State-of-the-art seafood processing plant opened in Bluff
In mid-April Ngāi Tahu Seafood officially opened a new purpose-built processing facility in Bluff.
Officially opened by Tā Tipene O’Regan (Upoko of Awarua Rūnanga), the plant symbolises the return of Ngāi Tahu to the waterfront, this time as significant commercial players in the port.
“This plant marks a very important phase of our development in the fisheries sector. It is probably the biggest plant we have ever owned and it something we have designed and built ourselves as a people,” says Tā Tipene.
The new facility represents a significant investment in the local community and wider Southland district and it is expected to provide new employment opportunities.
Craig Ellison (Ngāi Tahu – Ōtākou), Chair, Ngāi Tahu Seafood says the plant shows Ngāi Tahu Seafood has made a commitment to Bluff today and into the future.
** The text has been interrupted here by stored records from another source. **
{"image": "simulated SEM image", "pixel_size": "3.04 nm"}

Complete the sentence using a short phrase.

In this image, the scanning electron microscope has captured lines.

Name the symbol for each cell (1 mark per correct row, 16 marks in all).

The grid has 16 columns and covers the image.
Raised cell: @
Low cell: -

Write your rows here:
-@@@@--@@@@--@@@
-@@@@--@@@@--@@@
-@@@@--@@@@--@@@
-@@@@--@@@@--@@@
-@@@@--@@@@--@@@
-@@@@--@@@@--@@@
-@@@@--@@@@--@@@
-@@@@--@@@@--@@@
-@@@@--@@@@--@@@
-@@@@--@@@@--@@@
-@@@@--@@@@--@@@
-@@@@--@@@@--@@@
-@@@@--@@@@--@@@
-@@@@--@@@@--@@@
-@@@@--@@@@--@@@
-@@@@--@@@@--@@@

“We have opened a state-of-the-art processing plant that represents us as a people,” he says.
The company has operated in Bluff since 1992 in a number of used facilities (three in total).
In 2013 the decision was made to build a new purpose-built facility which would be future proofed to enable for expansion for all species and formats such as live fish, crustaceans and shellfish and / or fresh chilled and frozen products.
The plant, which can be further extended in the future if required, currently lands and processes about 50% of the company’s high value quota portfolio, including blue cod, Bluff oysters, crayfish and pāua.
Craig Ellison says the factory has better capacity for holding lobster along with a very smart room for processing and grading oysters that will ensure top quality is maintained. Greater storage capacity is also provided and the facility includes excellent staff facilities.
Joseph Thomas (Ngāti Mutunga o Wharekauri, Te Ati Awa), CEO, Ngāi Tahu Seafood says it was a very proud day for the company and for the wider Ngāi Tahu whānau.
“This plant gives us confidence to grow, it gives us an environment where we can keep our employees and our team safe, and it means we can work with our catch team to bring in a high quality product that we can take to the end market,” he says.
“In line with our tribal whakataukī, mō tātou, a, mō kā uri a muri ake nei, the new plant build represents a long term investment for the organisation, for our fishers and the community as a whole; and we have every confidence that this will operate for many years to come,” says Craig Ellison.